When they hear "Happy Birthday to You," children's eyes light up like candles on a cake. It's the same light you see in class as the "Hello Song" starts, as the instruments come out at play-along time, or when mom pops in a Music Together CD on a long car ride. "Happy Birthday" and Music Together also share a history that unites the field of early childhood education and three generations of musical entrepreneurs.
"Happy Birthday" began as a variation on "Good Morning to All," a song composed by Kentucky kindergarten teachers Patty and Mildred Hill more than 100 years ago. Patty, who became a distinguished professor of early childhood music education at Columbia Teachers College, taught the song and its birthday version to her students, who then spread it around the country. Ken Guilmartin, co-author of the Music Together materials and founder of the Center for Music and Young Children (CMYC), states "My family got involved when my grandfather, John F. Sengstack, an accountant and amateur violinist, bought a small educational music publishing company." When he learned that his new company had published the original song, he informed Patty Hill of the potential royalties from the birthday version. They published and copyrighted the song as "Happy Birthday to You," and set up a foundation for early childhood organizations to receive the sisters' share of the royalties.
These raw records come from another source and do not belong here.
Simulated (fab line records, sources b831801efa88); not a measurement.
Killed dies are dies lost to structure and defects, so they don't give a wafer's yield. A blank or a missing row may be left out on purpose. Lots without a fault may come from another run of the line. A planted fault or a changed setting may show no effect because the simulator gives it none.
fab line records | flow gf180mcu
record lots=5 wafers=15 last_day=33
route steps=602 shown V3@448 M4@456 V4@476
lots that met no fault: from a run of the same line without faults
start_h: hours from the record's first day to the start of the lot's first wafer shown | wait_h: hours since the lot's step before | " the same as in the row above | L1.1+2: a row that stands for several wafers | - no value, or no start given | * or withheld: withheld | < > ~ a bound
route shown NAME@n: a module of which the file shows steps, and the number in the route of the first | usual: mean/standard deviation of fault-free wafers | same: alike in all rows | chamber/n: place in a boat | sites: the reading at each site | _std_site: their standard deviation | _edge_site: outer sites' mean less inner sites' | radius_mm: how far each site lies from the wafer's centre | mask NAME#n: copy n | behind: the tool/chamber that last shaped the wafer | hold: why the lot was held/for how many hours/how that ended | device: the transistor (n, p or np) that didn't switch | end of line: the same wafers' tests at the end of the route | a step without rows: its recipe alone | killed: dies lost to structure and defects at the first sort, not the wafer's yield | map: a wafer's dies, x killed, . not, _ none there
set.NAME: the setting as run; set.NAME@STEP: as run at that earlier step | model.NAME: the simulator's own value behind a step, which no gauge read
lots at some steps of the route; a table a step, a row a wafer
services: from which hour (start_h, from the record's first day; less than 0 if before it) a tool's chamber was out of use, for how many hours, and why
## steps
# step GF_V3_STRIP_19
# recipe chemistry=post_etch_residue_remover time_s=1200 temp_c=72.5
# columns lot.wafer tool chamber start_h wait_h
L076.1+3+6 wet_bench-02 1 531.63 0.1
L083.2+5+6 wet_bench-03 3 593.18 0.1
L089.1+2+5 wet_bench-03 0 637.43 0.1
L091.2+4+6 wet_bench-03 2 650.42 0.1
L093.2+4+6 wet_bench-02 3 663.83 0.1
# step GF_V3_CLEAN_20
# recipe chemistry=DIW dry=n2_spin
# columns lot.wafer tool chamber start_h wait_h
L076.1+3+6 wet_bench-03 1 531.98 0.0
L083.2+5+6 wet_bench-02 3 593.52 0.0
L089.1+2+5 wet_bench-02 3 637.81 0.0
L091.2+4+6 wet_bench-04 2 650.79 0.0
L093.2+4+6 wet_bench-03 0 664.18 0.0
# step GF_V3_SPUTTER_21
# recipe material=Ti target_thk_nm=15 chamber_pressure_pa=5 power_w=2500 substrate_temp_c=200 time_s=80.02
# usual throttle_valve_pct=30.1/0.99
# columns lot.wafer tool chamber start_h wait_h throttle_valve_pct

Years later, after the company had passed to Ken's uncle, David K. Sengstack, it was the "Happy Birthday" royalties that funded a one-man research and development department named Ken Guilmartin. Ken used the funding to start CMYC and begin work on what eventually became Music Together. "I've always thought it fitting," says Ken, "that Music Together can trace its lineage back through 'Happy Birthday' to two early childhood educators.
Ken began to explore the work of experts in both music education and early childhood. Inspired particularly by Howard Gardner's theoryof multiple intelligences and the music learning theory of Edwin Gordon, Ken founded the Center for Music and Young Children (CMYC) in 1985. The goal: to create a parent-child music and movement experience where children a.) learned through playful, developmentally appropriate activities, and b.) were supported by materials for home use and extensive parent education.
While attending a seminar with Edwin Gordon in 1886, Ken met Lili Levinowitz, one of Gordon's Ph.D. students at Temple University. Her innovative research focused on tonal and rhythm development in young children. Lili is now a professor of music education at Rowan University and the director of research at CMYC. Lili's training on how important it was in teaching music to consider how a child learns rather that how he should be taught, led to the creation of the the Music Together materials and classroom techniques, first offered to the public in the fall of 1987.
Music Together® has since grown to an international program in thousands of communities worldwide. Preschools and childcare centers have also included the Music Together curriculum into their programs. Ken and Lili continue to train early childhood educators and parents worldwide, and Music Together is continuing to contribute to the body of research in the field.